Dishwashers are extremely convenient appliances to have in the kitchen. When they are working properly, they save you the effort of scrubbing dishes by hand in a sink full of hot, soapy water. Just load them up, press the "On" button and go about your day. However, when the dishwasher trips the circuit breaker each time you run it, then it isn't really much of a convenience. There are a few reasons why this type of problem can occur.
When a motorized appliance such as a washing machine is plugged into a GFCI outlet, it can sometimes cause the circuit to trip and shut down the machine. GFCI, or ground fault circuit interrupters, are designed to shut down when they sense a circuit overload. They are somewhat unstable and may trip too easily when hooked up to an appliance such as a dishwasher. Wiring the dishwasher in directly or plugging it into a regular outlet is a better option to prevent this problem.
Power Cord Problems
If your dishwasher is regularly tripping the circuit breaker when it runs, then you should pull out the dishwasher and thoroughly inspect the power cord. If the power cord has a short or has exposed frayed wires, it could cause the overload and resulting tripped breaker. A faulty power cord could also be an electrical and fire hazard, and it should be replaced or repaired.

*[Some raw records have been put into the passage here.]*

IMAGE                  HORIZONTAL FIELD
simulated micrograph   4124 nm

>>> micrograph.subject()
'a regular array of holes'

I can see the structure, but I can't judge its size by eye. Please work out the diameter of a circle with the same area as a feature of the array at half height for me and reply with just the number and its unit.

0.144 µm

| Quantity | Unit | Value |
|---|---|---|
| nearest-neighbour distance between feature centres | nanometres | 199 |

Faulty wiring can cause the circuit breakers to trip when the dishwasher is started up or while it is running. If the wiring to the machine has burned or damaged wires that are not making a clean connection, it could cause sparking, fire hazards and power surges that can trip the circuit. Have a qualified electrician take a look at your dishwasher's wiring to make sure it is safe and operating properly.
Humidity or Water
Humidity produced by the dishwasher or leaking water can make an outlet trip the circuit breaker while in use. Regular outlets may spark when they get wet and result in a trip. GFCI outlets may kick off instantly to prevent any real damage when moisture is present. If the dishwasher is physically close to the breaker box, the moisture could cause it to trip directly.
It is possible that your dishwasher is simply connected to a bad circuit breaker. The power getting to the actual assigned breaker may not be adequate. The breaker itself could be faulty. Check to see if it flops back and forth and is difficult to lock into the "On" and "Off" positions. If it is, it needs to be replaced. Check for corrosion or signs of blackening from overheating and burning.